Splackawhat? Splackawho?

OH HAI I MADES UP A WERD LULz
Welcome, welcome, everyone! March 1st, as promised! I’m so excited!! I didn’t know what song/video/genre to start with, and then I figured it’d make sense to start with the song that gave me the name for this entire project.
‘Splackavellie,’ if you’re not familiar with it, is a song by a guy named Pressha. It appeared on both his album Don’t Get it Twisted as well as on The Player’s Club Soundtrack in 1998. I chose to name this blog after this song because it’s pretty much a good, solid epitome of ridiculous 90s R&B. For starters… what the fuck is a “splackavellie??” It sounds like some made up mob family name. Or like a word some dumb kid who always wanted to start his own slang made up. Has anyone ever used this phrase in everyday conversation, exluding referencing or making fun of this song (“Hey, girl, what’chu doin tonight? You wanna go see “Ace Ventura” at the movies?” “Naw, girl, I’m hangin’ with my splackavellie tonight.”) Did splackavellies exist before 1997? Is this somethin Pressha made up himself?? Honest questions here.
I was always a word nerd, even as a kid; I was fascinated by language and how certain words and phrases travelled from coast to coast and around the world and always wanted to create the next cool saying. I went through several catch phrases, none of which worked (the one I stuck with the longest was ‘meatloaf,’ which I would say with my hand on my hip and eyes rolling in response to something absurd). I say all this to say that I’m pretty sure that that’s what happened with this ‘splackavellie’ business. This dude thought he was gonna come in and change the vernacular game. Sorry, guys. Nobody’s runnin’ around sayin’ “meatloaf” when faced with ridiculousness. And they ain’t callin’ nobody a splackavellie, either.

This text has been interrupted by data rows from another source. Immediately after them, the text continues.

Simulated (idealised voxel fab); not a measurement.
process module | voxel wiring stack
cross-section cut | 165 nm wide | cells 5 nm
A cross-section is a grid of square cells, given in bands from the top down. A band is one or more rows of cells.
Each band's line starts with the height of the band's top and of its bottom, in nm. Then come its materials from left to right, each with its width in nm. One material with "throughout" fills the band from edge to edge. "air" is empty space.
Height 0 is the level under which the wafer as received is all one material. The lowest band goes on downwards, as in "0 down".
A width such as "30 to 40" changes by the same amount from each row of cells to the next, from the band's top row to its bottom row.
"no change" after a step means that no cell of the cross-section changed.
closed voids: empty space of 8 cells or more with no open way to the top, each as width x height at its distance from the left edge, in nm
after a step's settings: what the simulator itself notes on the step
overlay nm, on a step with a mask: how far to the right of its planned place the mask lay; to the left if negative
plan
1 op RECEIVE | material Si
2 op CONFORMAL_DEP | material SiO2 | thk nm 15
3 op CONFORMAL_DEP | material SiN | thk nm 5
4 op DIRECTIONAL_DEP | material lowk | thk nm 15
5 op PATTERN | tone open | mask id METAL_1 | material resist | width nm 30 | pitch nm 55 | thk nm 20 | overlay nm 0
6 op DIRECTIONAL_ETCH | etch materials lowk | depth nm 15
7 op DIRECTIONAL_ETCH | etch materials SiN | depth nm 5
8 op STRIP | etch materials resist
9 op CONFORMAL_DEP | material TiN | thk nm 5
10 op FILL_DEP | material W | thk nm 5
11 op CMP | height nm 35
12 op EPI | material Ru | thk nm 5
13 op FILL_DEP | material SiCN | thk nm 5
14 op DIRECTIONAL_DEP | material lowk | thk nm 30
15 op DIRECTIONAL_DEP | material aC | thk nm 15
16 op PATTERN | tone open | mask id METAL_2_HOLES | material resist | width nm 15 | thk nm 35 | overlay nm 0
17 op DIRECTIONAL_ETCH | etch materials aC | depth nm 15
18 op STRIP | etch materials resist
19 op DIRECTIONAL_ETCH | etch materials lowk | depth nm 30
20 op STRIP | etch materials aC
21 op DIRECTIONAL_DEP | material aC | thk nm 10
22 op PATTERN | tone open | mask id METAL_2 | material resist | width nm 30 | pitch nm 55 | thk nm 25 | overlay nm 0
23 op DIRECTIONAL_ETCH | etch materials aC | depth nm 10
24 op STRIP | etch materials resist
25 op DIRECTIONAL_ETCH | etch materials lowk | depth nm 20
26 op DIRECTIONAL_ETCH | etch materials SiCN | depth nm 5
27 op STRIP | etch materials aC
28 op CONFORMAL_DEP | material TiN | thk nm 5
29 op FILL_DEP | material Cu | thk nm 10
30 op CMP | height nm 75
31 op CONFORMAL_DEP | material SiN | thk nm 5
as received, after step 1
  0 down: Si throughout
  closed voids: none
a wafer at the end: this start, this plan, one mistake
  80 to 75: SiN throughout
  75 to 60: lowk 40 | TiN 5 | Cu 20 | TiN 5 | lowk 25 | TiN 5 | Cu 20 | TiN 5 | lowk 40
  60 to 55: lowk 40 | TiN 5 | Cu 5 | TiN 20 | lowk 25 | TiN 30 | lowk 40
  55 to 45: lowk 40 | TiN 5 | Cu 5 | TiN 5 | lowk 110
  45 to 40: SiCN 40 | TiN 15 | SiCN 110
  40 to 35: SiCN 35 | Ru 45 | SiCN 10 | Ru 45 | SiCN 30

ICH BIN EIN SPLACKAVELLIE*

I don’t know how I missed this.
??! you never heard this song??!
You should really put the link to the video earlier in the post so people can get a good look/listen at this tomfoolery while they read your post! LOL.
I actually have the Players Club Soundtrack and never knew this song was on it! Never got past “We Be Clubbin’”! ROFL.
LMAO @ Mari Morrow in the video.
Hilarious!
lol omg ‘we be clubbin’ was my SONG! i was singin that in the shower just yesterday lol
Your blogs give me life. And I’m totally with you on the attempts to popularize new words. Ummm, I still do that. But like the brunette in Mean Girls, my friends always shut me down. sigh.. Meatloaf!
i think we should make ‘meatloaf’ the official expression of ridiculousness at SC. it prolly still wldnt catch on lol
Ms. Brokey,
“Meatloaf”???!!! LOL. I had more fun with that than the song!
But as soon as I read meatloaf, I couldn’t get the image of the real Meat Loaf outta my head, aka Pillsbury Doughboy does Punk. Ya know, the guy that did the “Bat Out of Hell” trilogy and was in Rocky Horror Picture Show (along with other stuff).
OK. I got to go “get jiggy with it”. MEATLOAF! (Right arm raised in a salute to you. Hey, it ain’t February no more).
(PS. Did Ms. Kim Malone ask about me yet?)
LMAO this blog is everything I ever dreamed and then some. Kudos, Brokey!
The funfact about it being banned in Austria totally gave me life.
YASSSS…
Oh and I’m still trying to get phrases going. I swear I’ve gotten a handful going but I can’t prove it because, you know, you never know who overhears you in a mall or something and runs with it.
That WAAAAAAAASSSSUP thing Budweiser had? I so started it.
Anyone down for bringing “bout it, bout it,” back, with me? Lemme know.
Anyway, I’m about to go watch this video because I REMEMBER sanging this song and loving it. Please and thanks — the spelling is the BEST part.
Come to think of it, how the hell did he even decide what letter to use? Eh.
So I finally watched the video and all I can say is…wow. I get the concept, I totally follow it, but I’m completely puzzled by the choice of descriptive term. Splackavellie? Who was sitting the studio high like ‘yooooo, you know what we should call this song? splackavellie. that’d be HOT son…’
As for the actual plot,
***SPOILER ALERT***
I loved Shemar Moore as the undercover paid escort/hero of the story. Who DOESN’T wanna fall for the man that her cheating husband paid to seduce her? Oh hilarity, your name is Pressha.
This blog is definitely FTW!!! I forgot ALL about this horrible song, and only after seeing the video did I remember clowning the HELL out of the singer as well as Mari Marrow’s stiff as a door acting.